The children are beginning to haul themselves into consciousness—a long day of wandering around the Museum of the Bible and then many hours in an enticing swimming pool has exhausted them—and I should leap up and throw all our stuff into the car so that we can once more return to “ordinary life” for a moment or two before carrying on to the next exciting episode.
But before I do that let me pour myself another cup of oolong and say two or three things about the museum of the Bible.
The first thing to say, as you might imagine, is that two hours, especially backing up against lunchtime, was deeply inadequate for the task of actually seeing all the museum has to offer. After a while I found myself drifting along, children in tow, gazing at beautiful manuscripts and ancient texts without any sense of where I was or what I was looking at. More time was required.

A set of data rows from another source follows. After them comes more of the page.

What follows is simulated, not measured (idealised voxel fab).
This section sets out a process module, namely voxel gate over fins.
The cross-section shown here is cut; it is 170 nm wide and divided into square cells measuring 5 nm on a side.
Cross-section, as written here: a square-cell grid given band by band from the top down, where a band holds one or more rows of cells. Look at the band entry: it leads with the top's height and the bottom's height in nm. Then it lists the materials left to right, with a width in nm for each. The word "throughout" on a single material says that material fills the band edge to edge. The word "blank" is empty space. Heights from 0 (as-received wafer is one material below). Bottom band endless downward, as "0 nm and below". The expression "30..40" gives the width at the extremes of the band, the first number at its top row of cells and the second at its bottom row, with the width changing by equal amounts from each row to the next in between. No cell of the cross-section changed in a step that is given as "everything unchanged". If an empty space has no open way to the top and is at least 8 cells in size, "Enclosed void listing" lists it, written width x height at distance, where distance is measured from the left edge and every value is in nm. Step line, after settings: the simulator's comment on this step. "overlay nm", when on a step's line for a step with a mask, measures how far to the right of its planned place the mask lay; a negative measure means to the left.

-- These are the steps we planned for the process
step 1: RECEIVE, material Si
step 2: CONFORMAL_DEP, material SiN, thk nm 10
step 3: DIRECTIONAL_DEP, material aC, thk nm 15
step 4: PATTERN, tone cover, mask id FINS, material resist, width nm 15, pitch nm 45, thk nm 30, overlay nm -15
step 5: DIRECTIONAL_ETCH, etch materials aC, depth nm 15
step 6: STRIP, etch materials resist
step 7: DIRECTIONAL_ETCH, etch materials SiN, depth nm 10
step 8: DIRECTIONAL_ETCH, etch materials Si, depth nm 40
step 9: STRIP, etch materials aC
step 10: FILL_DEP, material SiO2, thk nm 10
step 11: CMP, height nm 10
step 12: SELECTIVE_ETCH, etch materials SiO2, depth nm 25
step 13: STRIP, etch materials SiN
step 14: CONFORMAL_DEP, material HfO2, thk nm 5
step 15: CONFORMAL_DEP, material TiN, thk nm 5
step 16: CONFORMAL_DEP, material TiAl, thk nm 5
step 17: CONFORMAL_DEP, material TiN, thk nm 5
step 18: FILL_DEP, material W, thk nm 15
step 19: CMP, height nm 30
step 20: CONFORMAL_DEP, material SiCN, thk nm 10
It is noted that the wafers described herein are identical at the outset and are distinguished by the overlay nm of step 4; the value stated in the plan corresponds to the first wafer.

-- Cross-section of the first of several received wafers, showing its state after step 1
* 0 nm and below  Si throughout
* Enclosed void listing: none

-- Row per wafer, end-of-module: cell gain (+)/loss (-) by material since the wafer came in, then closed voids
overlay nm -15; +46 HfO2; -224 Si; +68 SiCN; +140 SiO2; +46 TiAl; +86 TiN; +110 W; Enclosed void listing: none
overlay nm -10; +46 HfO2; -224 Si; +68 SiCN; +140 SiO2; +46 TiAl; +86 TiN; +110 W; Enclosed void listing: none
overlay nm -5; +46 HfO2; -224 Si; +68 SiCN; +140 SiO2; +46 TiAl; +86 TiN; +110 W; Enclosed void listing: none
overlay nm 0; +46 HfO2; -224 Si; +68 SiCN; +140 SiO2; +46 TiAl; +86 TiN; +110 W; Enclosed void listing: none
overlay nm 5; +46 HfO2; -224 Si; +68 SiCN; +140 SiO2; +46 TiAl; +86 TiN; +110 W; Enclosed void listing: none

The second thing—and this is the one I was most, how shall I say it, anxious about—was that, by and large, the whole project was in excellent taste. Go back and read everything I said yesterday about the Museum of Natural History and know that this was not that. Though not exactly spare, whoever designed each section managed to achieve a sense of grace and wonder. And (know what a big concession this must surely be for me) the interactive touch screen quizzes and maps were a, cough, Godsend. While Matt poured relentlessly over every single bible in each section, the children tested their Bible knowledge and tried to figure out how many books were in the Samaritan canon. It kept things moving. It’s like the curators wanted both adults and children to be there and made it possible for both to exist harmoniously and without deep irritation to the one or the other.
The third thing is that, and this is a relief to say, the life of Jesus section was super cheesy, especially with the actors and plastic food, and the children loved it. Realized, of course, that this being so, they would really hate having to go to actual Galilee because it is hot and there are no water fountains strategically placed and you can’t just go in and sprawl all over the ruins of the synagogue like it’s your own living room.
But the fourth thing is that I found this—
the New Testament in Senefou, which, believe it or not, I have never actually gotten to touch with my own hands because I was long gone from my true home by the time it came into print. It is beautifully bound and stuffed with lovely pictures and maps and I was quite amazed to find it there. Never thought I’d wake up one morning in the nation’s capital and trot down so many wide avenues and suddenly lay my own hands and own eyes on something so precious.
Also, marvelously, got to see the Bibles of Elvis and Donald Trump. Cue jokes about how if you’ve put something in a museum it means you’re not using it anymore. And that’s been my quibble about this project from the moment I heard about it. Museums by nature indicate a sense of the thing’s being obsolete. You look at it in wonder and then wander back to your own way of life where you don’t see it and don’t use it and down need it. And that is surely true of the Bible in so much of everyday life. Even though it is on the phone and tablet and on the shelf, biblical illiteracy is a crisis level epidemic.
If you go to that beautiful building and wander around and come away refreshed and renewed in your desire to open up and read your own copy, I will be the happiest person alive. But if you go and think it doesn’t matter, scrolling past your bible app to get to Facebook, I will be mournful and sad.
Would that I had time to mention the incredible coolness of there being actual Jewish scribes mending actual Torah scrolls, and the crumpling of one of my little girls before the replica of burned bibles, her wonder and horror that such a thing could ever be done, and all the other moments as we went along. But I don’t. I must arise and move us along.
If you happen to be in DC, skip the museum of natural history and divide your day between the national gallery and the museum of the Bible, that’s my advice.